1. The rack behind a coat-check counter collapses and 20 coats slip off their numbered hangers.
When the first person comes to retrieve his/her coat, the clerk brings them out and holds them up
one at a time for the customer to identify.

[A] what is the probability that the clerk will find the customer's coat
(i) on the first try? ​I got 1/20
(ii) on the second try? 1/20
(iii) on the third try? 1/20
(iv) in fewer than 10 tries? 9 x 1/20 . These are correct!

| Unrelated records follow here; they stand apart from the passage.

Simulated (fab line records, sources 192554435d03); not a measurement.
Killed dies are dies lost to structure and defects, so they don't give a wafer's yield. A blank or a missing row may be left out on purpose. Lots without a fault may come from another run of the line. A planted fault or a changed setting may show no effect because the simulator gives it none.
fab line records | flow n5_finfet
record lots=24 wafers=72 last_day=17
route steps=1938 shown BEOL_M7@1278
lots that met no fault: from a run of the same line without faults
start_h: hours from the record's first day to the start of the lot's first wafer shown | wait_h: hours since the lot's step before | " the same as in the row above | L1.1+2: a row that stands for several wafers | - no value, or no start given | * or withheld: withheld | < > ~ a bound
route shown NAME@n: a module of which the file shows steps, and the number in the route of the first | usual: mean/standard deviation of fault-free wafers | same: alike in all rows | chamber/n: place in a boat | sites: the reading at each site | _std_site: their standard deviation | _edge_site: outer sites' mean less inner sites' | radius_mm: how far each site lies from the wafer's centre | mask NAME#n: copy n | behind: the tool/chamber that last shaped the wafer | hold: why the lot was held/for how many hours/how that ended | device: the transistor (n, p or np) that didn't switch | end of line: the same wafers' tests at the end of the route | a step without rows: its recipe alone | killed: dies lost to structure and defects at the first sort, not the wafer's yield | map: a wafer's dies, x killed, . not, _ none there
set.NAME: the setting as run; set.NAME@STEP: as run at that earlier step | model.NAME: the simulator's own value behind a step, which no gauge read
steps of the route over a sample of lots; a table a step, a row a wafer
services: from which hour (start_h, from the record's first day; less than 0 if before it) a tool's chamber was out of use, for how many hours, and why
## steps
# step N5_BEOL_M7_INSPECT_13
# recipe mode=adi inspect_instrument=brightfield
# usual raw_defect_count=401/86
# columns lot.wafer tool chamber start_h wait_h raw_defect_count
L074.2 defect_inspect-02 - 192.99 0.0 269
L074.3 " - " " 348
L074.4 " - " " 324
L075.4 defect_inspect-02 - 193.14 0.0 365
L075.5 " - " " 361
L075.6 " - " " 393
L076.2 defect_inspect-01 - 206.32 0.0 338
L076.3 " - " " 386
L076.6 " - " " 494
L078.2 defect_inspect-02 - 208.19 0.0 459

What is the expected number of coats the clerk will bring our before finding the customer's coat?
The answer is 95. . This is wrong!

How can the clerk bring out an average of 95 coats?
. . There are only 20 coats!

Do you know the formula for Expected Value?
 
Hello, jijie14!


How can the clerk bring out an average of 95 coats?
. . There are only 20 coats!

Do you know the formula for Expected Value?

Thats the answer in the back of the book , i dont know how they got 95 and i know that E(x) = q/p but that only applies to independent events
 
Thats the answer in the back of the book , i dont know how they got 95 and i know that E(x) = q/p but that only applies to independent events
As you yourself discovered:

The probability that it will take 1 try is \(\displaystyle \dfrac{1}{20}\)

The probability that it will take 2 tries is \(\displaystyle \left(1 - \dfrac{1}{20}\right) * \dfrac{1}{19} = \dfrac{19}{20} * \dfrac{1}{19} = \dfrac{1}{20}.\)

The probability that it will take 3 tries is \(\displaystyle \left(1 - \dfrac{1}{20} - \dfrac{1}{20}\right) * \dfrac{1}{18} = \dfrac{18}{20} * \dfrac{1}{18} = \dfrac{1}{20}.\)

And so on.

Now apply the definition of expected value:

\(\displaystyle \displaystyle \sum_{i=1}^{20}\left(i * \dfrac{1}{20}\right) = \dfrac{1}{20} * \sum_{i=1}^{20}i = \dfrac{1}{20} * \dfrac{20 * 21}{2} = 10.5.\)

As Soroban pointed out, the book's answer of 95 is clearly wrong so stop worrying about it.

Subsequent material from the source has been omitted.